Let’s Shut Down “Mad Men”

There is only one word to describe the “falling man” billboards for the season premiere of “Mad Men” posted around lower Manhattan: inexcusable. Actually there’s a few more: unconscionable, insensitive, dumb, misguided, irresponsible, reckless, careless, hurtful, offensive and despicable.

One of the billboards stands tall on top of a building at 7th Avenue and 30th Street. The canvas is essentially blank save for a man in a suit falling head first through the air. The positioning of this billboard gives the appearance of a man falling from a nearby building from the top floors.

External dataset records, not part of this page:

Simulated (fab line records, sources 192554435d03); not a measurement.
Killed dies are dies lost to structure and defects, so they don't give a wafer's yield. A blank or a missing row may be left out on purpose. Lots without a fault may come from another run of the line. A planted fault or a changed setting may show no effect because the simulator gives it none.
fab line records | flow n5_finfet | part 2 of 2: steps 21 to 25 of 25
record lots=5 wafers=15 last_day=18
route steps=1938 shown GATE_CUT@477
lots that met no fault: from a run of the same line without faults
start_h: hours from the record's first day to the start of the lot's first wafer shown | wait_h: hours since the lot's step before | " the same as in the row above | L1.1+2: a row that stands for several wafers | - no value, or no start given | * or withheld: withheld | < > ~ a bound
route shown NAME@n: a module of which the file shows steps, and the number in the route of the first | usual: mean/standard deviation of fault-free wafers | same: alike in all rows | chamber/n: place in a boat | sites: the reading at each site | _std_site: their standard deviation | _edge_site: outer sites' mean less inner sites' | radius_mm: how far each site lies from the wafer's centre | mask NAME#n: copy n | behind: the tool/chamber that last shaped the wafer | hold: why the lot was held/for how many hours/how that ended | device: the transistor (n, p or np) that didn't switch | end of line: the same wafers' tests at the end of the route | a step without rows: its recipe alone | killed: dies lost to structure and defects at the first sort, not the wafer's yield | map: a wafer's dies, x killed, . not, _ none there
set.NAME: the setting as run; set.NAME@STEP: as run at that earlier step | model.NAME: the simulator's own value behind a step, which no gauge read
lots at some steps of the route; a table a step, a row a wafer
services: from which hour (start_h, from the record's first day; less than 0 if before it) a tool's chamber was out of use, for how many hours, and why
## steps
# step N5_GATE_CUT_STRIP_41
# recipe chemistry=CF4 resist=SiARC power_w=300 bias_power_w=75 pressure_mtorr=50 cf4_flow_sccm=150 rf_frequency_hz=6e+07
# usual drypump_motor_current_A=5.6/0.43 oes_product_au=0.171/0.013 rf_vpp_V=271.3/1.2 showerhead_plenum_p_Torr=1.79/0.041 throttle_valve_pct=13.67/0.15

Millions of us will never forget the photos of people jumping from the burning towers on Sept. 11. Many of us in town that day watched in disbelief as it happened. A man and a woman holding hands, ties and skirts flapping in the wind, helpless, innocent people doing the unimaginable, their only escape from the jet-fueled inferno. But in particular there is one image, a photo of a man dressed in a suit falling, head first past the soaring tower that is seared in our minds and came to depict the shock of that day. There are many words to describe this “falling man”: horror, desperation, disbelief, senseless, unimaginable, innocence, family, death.

I can see the creators of these ads sniggering now. Gathering in offices to celebrate. Clinking their glasses together in celebration. Their plan had worked. The ads placed in lower Manhattan and near Ground Zero had delivered a wealth of press for the show.

The ad creators and the network, AMC, got their wish. My only wish is that people will boycott the show and shut it down.